L7 Shows Its Made-Over Face Since 'The Beauty Process'

April 25, 1998|SARA SCRIBNER

Delivering punky, grind-heavy metal, local band L7 rose up in the late '80s to embody the ethos of the Hollywood club Raji's: bare-knuckled rawness combined with sidewalk-smart raunch. Playing the El Rey Theatre on Thursday night, the trouble-plagued quartet proved that, if nothing else, it can take a licking.

Recently, the band lost its original bassist and its record label. Coupled with the uninspiring sales of its 1997 record, "The Beauty Process: Triple Platinum," L7's fame seems to be on the wane.

In response, the group is redefining itself with new songs that are softer and more textured, a far cry from the ugly rush of earlier years. It's a needed change: As much as "Process" is a simple, pure pleasure, the band needs to reveal more layers to keep fans interested.

Some things, however, remained the same. Behind trash-platinum hair, the group clearly relished its showy guitar acrobatics, delivering guttural and subversive tunes that predated Hole, especially the wicked "Pretend We're Dead" and flat-out obnoxious "Shove."

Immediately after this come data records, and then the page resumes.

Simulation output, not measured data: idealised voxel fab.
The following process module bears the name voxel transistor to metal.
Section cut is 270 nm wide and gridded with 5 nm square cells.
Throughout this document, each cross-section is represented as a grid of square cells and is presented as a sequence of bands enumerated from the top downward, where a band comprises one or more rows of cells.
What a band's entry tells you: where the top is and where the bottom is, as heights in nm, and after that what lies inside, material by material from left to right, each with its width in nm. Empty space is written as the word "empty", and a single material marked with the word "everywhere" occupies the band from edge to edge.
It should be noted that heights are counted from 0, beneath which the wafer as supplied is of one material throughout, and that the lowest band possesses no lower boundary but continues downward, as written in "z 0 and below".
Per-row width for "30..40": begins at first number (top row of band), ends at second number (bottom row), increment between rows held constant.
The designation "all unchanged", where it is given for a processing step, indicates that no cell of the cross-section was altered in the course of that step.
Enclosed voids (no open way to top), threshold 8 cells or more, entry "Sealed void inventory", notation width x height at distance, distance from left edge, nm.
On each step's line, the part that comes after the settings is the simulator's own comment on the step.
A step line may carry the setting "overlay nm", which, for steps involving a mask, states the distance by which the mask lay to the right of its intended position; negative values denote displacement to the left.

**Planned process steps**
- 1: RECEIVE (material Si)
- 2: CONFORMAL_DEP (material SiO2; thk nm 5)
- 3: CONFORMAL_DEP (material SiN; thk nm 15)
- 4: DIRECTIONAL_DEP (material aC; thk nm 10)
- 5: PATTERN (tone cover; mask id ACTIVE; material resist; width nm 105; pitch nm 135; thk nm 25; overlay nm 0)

Though the group is clearly pushing to regain its edge, the women, infused with the fresh enthusiasm of former Belly bassist Gail Greenwood, aren't taking themselves too seriously these days. They gathered the John Marshall High School Marching Band onstage to perform L7 song highlights and hauled up a glittery western tap-dancing troupe during "Off the Wagon."

Unfortunately, the sidetracks felt shtick-y and merely deflected attention from what L7 needs to focus on now: the songs.